This Julia script builds a custom home price index using New York City property sales data from 2003 through recent months. It differs from Zillow’s price indices in both methodology and flexibility, allowing for tailored insights at the borough, neighborhood, and property-type level.
Table of Contents
What the Code Does
- Data Ingestion & Cleaning:It reads in historical sales data across boroughs, standardizes column names, categorizes property types (e.g., Coop, Condo, Single-Family Home), and filters implausible sale prices and duplicates.
- UID Generation:Unique identifiers for properties are created using block-lot-apartment logic to track repeat sales over time.
- Outlier Detection:The model flags and removes outlier transactions based on excessive price changes adjusted for time between sales.
- Regression-Based Index Calculation:Using a repeat-sales regression weighted by time-between-sales residuals, the code estimates period-over-period price changes. The result is a time series of normalized price indices.
- Segmented Indexing:It calculates indices not just overall, but also segmented by price tier (top/bottom deciles/thirds), borough, property type, and neighborhood.
How It’s Different from Zillow’s Price Index
Feature | This Code | Zillow Home Value Index (ZHVI) |
---|---|---|
Data Source | NYC public sales transaction data | Proprietary data, including listings |
Methodology | Repeat-sales regression (like Case-Shiller) | AVM (automated valuation model) |
Outlier Filtering | Custom logic using log price change | Internal filters (opaque) |
Segmentation | Fine-grained (borough, neighborhood, price tiers) | Limited segmentation via dashboards |
Transparency | Fully auditable and modifiable | Black-box methodology |
Why It’s More Customizable
- Open & Extensible: Easily adjust filters (e.g., sale price ranges, property types), time resolution, or regression methods.
- Fine Control Over Segmentation: Custom groupings like “top third” or specific neighborhoods enable hyper-local insights.
- Tailored Outlier Detection: Change thresholds for what counts as an anomalous price movement.
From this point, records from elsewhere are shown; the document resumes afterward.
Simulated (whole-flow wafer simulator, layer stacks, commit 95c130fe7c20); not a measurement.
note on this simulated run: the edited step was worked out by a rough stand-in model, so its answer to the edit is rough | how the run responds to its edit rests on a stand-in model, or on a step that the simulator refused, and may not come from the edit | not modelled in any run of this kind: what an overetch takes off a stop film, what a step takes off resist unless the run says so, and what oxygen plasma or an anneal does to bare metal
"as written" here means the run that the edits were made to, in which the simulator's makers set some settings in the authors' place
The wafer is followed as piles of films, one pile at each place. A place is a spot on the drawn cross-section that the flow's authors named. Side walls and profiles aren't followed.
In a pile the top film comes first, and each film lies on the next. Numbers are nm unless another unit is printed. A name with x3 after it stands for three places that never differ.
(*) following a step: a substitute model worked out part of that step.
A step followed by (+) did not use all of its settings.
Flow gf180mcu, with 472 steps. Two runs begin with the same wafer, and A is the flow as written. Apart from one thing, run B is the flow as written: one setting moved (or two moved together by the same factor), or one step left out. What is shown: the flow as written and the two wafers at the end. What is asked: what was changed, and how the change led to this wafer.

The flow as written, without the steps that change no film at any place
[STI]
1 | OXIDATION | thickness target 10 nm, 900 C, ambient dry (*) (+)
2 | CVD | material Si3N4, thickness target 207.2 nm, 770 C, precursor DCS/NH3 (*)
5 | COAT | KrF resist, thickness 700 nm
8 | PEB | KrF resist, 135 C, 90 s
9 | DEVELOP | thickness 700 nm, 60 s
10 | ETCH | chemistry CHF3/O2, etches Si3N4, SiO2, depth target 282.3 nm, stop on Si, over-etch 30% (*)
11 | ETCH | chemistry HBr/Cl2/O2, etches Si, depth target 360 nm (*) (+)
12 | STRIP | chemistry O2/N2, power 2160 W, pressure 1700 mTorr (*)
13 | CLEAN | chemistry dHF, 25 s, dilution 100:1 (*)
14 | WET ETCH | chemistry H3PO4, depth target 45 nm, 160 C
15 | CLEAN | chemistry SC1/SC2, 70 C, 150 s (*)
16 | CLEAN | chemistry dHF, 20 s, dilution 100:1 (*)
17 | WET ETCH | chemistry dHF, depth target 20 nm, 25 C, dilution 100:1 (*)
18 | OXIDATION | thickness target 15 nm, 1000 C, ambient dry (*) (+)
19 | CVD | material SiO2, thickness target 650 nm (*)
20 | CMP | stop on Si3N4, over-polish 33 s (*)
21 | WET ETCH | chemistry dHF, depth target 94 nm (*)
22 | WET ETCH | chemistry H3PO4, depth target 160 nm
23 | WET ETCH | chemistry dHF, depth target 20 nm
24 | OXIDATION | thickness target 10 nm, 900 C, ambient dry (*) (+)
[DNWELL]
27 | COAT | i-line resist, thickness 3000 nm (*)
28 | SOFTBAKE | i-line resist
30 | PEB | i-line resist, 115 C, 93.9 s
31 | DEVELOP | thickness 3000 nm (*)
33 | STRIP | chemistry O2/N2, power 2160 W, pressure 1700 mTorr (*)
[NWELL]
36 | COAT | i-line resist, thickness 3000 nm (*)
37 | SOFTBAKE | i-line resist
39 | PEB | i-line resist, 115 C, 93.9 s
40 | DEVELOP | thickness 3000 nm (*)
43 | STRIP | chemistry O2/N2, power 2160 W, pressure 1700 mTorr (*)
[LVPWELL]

- Reproducibility: Every transformation is explicit and reproducible, unlike opaque third-party indices.
Use Cases
- Policy analysis by borough or income level
- Neighborhood-specific investment tracking
- Academic housing studies
- Custom reporting for real estate professionals
Conclusion
This code provides a transparent, flexible, and research-grade alternative to Zillow’s ZHVI, ideal for users needing precise control over methodology and data scope.